I’m not a programmer in the classical sense. I started teaching myself to code at 12 (RuneScape private servers, Java and C++), studied economics in college, ran construction projects, sold Mercedes for a year, started and closed a construction firm, and ended up back in software after a spinal injury made physical work impossible. What I’m good at is architecting systems and verifying mechanically that the system does what the specification says. I’m worst at writing code myself. What I’ve actually gotten good at is operating an engineering team of AI agents, with enough enforcement around them that the code they produce survives due diligence.
DRDD is what I call the way I work. The short version: if you can’t write an assertion for a specification, you don’t have a specification yet. Rules get enforced at every boundary (write-time, commit-time, run-time), not left to the discipline of whoever reads the prose. Source code has no authority. When the rule and the code disagree, the code is wrong.

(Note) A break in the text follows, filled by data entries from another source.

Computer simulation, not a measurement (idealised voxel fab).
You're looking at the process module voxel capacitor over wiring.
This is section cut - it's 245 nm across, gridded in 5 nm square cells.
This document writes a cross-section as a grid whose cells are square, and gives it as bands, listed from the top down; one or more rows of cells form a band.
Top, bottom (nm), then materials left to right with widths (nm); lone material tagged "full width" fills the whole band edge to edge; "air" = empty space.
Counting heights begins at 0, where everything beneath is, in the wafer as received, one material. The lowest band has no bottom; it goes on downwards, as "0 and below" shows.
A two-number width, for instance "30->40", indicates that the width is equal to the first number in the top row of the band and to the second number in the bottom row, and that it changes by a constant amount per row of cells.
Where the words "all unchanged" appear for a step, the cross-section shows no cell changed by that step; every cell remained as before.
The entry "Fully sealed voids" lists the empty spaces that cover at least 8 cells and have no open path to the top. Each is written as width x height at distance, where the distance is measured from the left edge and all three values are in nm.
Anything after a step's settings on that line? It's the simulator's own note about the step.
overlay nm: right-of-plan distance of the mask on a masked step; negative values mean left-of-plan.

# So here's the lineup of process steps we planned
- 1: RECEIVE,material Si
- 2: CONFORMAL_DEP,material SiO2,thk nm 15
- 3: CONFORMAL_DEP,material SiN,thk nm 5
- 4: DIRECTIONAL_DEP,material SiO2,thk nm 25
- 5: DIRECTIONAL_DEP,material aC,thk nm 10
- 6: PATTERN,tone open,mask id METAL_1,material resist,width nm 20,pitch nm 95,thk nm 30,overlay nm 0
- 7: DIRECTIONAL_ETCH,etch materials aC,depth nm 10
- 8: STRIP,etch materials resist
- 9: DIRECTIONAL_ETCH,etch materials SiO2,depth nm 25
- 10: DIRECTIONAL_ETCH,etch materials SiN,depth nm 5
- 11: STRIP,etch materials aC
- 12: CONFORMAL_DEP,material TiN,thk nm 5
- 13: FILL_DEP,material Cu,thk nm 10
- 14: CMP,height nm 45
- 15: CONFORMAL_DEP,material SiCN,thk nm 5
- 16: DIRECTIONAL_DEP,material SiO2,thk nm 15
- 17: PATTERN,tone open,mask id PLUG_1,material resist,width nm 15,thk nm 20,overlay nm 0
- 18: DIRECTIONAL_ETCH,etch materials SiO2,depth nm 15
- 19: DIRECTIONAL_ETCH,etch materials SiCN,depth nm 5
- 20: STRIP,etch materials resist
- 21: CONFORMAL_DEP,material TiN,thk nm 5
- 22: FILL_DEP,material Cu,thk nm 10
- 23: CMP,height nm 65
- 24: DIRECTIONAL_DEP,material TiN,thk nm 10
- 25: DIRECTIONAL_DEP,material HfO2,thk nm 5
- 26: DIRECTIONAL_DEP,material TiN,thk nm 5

The current rebuild runs on 42 rule files, about 3,500 rules across three layers (spec, consistency, adversarial), and a five-layer enforcement stack: 48 hookify rules, 41 ast-grep patterns, 26 lifecycle hooks, 20 custom skills, and 5 custom review agents. Every piece of that exists because a specific thing broke. The worktree disaster on March 19, 2026 cost me 20 hours of work and 20-plus commits, and is why git worktree is blocked in three different ways now. The 4,800 fake-tests weekend on March 30, 2026 is why every it() block in this codebase has to call a real procedure or the gate rejects it. The Great Purge on February 26, 2026, when 184 AI-generated architecture documents were found to contradict the actual source code, is why every claim in the rebuild now has to trace to a specific file or rule ID.
I’m publishing because I’ve been wrong enough times in private to want to be wrong in public instead. Vague methodology doesn’t survive being written for a reader; half my rules got sharpened the first time I tried to explain them to someone who wasn’t me. The other reason is that the AI-augmented software industry is currently chasing bigger prompts and smarter models, which is the wrong problem. Mechanical boundaries are what actually make AI-generated code safe to ship.
What you’ll find here: the manifesto, the rules as I write them (origin, text, testable assertion, enforcement, violation closed), and field notes when something I did produced a failure worth learning from. What you won’t find: case studies with client names attached, hot takes on model releases, AI hype.